The review, by Pete Wells, is interesting on so many levels. The transition from cafe society to a foodie society, the ability to review Chock full of Nuts and La Cote Basque in the same column, etc. I suspect Mr Claiborne would be delighted with many of the things we take for granted, more than a decade after his death.
I was pleased to see the mention of Lucius Beebe. He's a wonderful example of the cafe society which was passing away as Claiborne arrived.
What is most striking, though, are the head-snapping juxtapositions of linen and linoleum. In one column, Claiborne recommended both a Neapolitan pizzeria and the Colony, the hive of society where Sirio Maccioni studied the art of seating arrangements. In another, Claiborne praised the kitchen at La Côte Basque but had more to say about the food at Chock Full o’ Nuts: “There are more than 30 of these first-class establishments in New York. They are neat as a whistle and the sandwiches and pastries are of a high order.”
Readers who questioned whether Claiborne really put such different genres of dining on an equal footing would learn the answer the day he began handing out stars.
In a basement near Battery Park, Jimmy’s Greek American Restaurant prepared moussaka and braised lamb for lunch customers who served themselves by walking right into the kitchen. Claiborne gave the place two stars.
Claiborne’s reviews were just one part of that model. He wrote about changing tastes in the White House kitchen, stood by the stove with home cooks who showed him how to prepare tortillas, and reported on the rise of nouvelle cuisine in France. He traveled, most famously to Paris for a $4,000 dinner that he wrote up on the front page, but to more far-flung locales, too.
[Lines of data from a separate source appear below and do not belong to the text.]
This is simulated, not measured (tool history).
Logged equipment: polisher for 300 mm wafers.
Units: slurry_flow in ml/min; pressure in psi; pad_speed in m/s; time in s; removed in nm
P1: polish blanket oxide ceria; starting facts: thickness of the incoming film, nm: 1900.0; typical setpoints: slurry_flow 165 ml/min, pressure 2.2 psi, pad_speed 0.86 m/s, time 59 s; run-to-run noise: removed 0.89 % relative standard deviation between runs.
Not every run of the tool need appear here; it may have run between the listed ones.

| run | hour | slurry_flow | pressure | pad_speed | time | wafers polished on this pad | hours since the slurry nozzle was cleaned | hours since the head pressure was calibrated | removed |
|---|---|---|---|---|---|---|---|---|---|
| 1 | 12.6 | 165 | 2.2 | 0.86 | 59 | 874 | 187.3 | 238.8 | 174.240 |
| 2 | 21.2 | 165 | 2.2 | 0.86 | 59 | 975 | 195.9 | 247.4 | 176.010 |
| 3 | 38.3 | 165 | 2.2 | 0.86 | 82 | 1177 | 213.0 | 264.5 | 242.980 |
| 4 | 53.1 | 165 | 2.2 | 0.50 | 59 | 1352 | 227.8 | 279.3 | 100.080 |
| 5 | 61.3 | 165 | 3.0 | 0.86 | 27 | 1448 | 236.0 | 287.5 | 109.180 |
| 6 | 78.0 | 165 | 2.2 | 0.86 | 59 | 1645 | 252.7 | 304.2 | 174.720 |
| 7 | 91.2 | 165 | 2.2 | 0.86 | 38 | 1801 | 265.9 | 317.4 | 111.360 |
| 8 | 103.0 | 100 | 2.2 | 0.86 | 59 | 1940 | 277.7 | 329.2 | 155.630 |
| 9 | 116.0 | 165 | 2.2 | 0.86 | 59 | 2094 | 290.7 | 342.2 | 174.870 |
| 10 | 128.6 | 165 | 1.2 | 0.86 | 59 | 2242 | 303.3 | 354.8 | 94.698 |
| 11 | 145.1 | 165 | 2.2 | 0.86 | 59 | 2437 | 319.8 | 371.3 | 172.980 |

“I think people were sort of astonished when he did things like he went to Vietnam during the war and sat there within the sound of gunfire, and discovered things like shrimp on a stick,” said Mr. McNamee, Claiborne’s biographer. “He was able to go to Alaska and eat blubber and moose liver and write about it in this strange trance. He seems to take everything in stride. I think this sort of nervelessness helped him bring people around to just trying anything.”
If every meal could be critiqued, even a doughnut at the counter of Chock Full o’ Nuts, then everybody could be a critic. Followed far enough, this road leads to Yelp. But it also leads to thousands of Americans treating each meal not as mere nourishment, and not as a reinforcement of social status, but as a chance to taste something new and wonderful.
Influential as he became, Claiborne seemed not to enjoy his power, or much else about the job. “At times I didn’t give a damn if all the restaurants in Manhattan were shoved into the East River and perished,” he wrote in his memoir. “Toward the end of my days as restaurant critic, I found myself increasingly indulging in drink, the better to endure another evening of dining out.”